Commenting on the famous first words of the Torah – “Bereshit Bara Elokim” (“In the beginning, G-d created”) – Rashi cites the Midrash which explains the word “Bereshit” to mean, “Bishbil Torah She’nikre’a ‘Reshit’” – “for the Torah, which is called ‘the first’.” In other words, the phrase “Bereshit Bara Elokim” means that G-d created the world so that the Torah could be studied and observed. Torah and Misvot are not simply additional components to the world – they are the very purpose for which the world exists in the first place.
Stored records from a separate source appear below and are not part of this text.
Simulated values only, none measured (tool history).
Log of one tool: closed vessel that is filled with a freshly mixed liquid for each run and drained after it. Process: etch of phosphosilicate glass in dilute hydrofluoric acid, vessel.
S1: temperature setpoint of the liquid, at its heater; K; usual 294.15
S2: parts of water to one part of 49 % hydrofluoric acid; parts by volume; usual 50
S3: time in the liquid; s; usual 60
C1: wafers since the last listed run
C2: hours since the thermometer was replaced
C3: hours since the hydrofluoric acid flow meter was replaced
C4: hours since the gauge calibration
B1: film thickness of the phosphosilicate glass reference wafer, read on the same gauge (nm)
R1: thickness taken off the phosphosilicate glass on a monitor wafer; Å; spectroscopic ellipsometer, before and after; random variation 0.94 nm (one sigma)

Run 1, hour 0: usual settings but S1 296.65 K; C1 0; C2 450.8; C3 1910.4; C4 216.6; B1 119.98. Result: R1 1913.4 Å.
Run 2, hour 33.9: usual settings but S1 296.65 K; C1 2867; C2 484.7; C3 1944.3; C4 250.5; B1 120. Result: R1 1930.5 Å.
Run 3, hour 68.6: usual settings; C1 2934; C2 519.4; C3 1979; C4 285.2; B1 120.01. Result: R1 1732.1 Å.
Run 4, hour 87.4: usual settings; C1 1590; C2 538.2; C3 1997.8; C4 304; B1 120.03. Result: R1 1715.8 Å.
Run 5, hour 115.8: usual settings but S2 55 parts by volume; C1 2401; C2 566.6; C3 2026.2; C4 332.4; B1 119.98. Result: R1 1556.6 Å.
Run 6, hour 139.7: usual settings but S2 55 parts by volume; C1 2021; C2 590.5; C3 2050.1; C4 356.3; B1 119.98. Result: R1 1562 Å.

We see just how far this idea extends later in the story of creation. The Torah writes (1:14-15) that when G-d announced the creation of the luminaries – the sun, the moon and the stars – He declared, “Let there be luminaries in the firmament of the sky… They shall serve as signs and occasions, for days and for years, and they shall serve as luminaries in the firmament of the sky to illuminate the earth.” Rashi explains that the luminaries serve as “signs” in the sense that when an eclipse occurs, this is an inauspicious omen which should motivate us to introspect and repent. The luminaries serve the function of “occasions, for days and for years,” Rashi explains, in that we proclaim new months based on the moon’s revolution around the earth. This determination directly affects our halachic observance, as it establishes which days are to be celebrated as Yamim Tobim. The luminaries also determine the halachic times relevant for our daily schedule of Misvot.
Commenting on the next verse – “And they shall serve as luminaries…to illuminate the earth,” Rashi writes, “And this [function], too, they shall serve – to illuminate the earth.”
The Hafetz Haim (Rav Yisrael Meir Kagan of Radin, 1839-1933) notes the startling implication of Rashi’s comments – that illumination is only the secondary function of the sun and the moon. Their primary function is to facilitate our Misva observance, to enable us to determine the days when our holidays are to be celebrated, and to inspire repentance. Providing light and warmth is secondary – “This function, too, they shall serve…”
Another example of this concept can be found in the Gemara, in Masechet Berachot (41), discussing the famous verse in the Book of Debarim (8:8) which praises the Land of Israel for seven species of grains and fruits (wheat, barley, vines, figs, pomegranates, olives, dates). The land is blessed with these species, the Gemara explains, because they inform us of halachic “Shiurim” (“quantities”). For example, the size of an olive is the volume which constitutes a halachic act of “eating.” The size of a large date is the amount of food whose consumption violates the Yom Kippur fast, rendering the transgressor liable to the punishment of “Karet.” These foods are all tasty and nutritious, but this is only their secondary function. The primary purpose for which they were created is to establish Halachot, to help us observe the Torah – the purpose of all of existence.
This fundamental teaching should “rewire” our minds and force us to look upon the world, and our lives, from an entirely new perspective. If the universe was created solely for the purpose of Torah and Misvot, then our lives must revolve around Torah and Misvot. We are certainly allowed to enjoy the physical and material blessings of this world, but our primary focus must be directed toward the study and observance of Torah. Right away, in the very first words of the Torah, we are taught that this must be our highest priority. Although we involve ourselves in many different things, and we of course need to earn a livelihood and tend to our physical needs, we must remember that our primary point of focus and highest priority is always serving G-d through the study of Torah and performance of Misvot.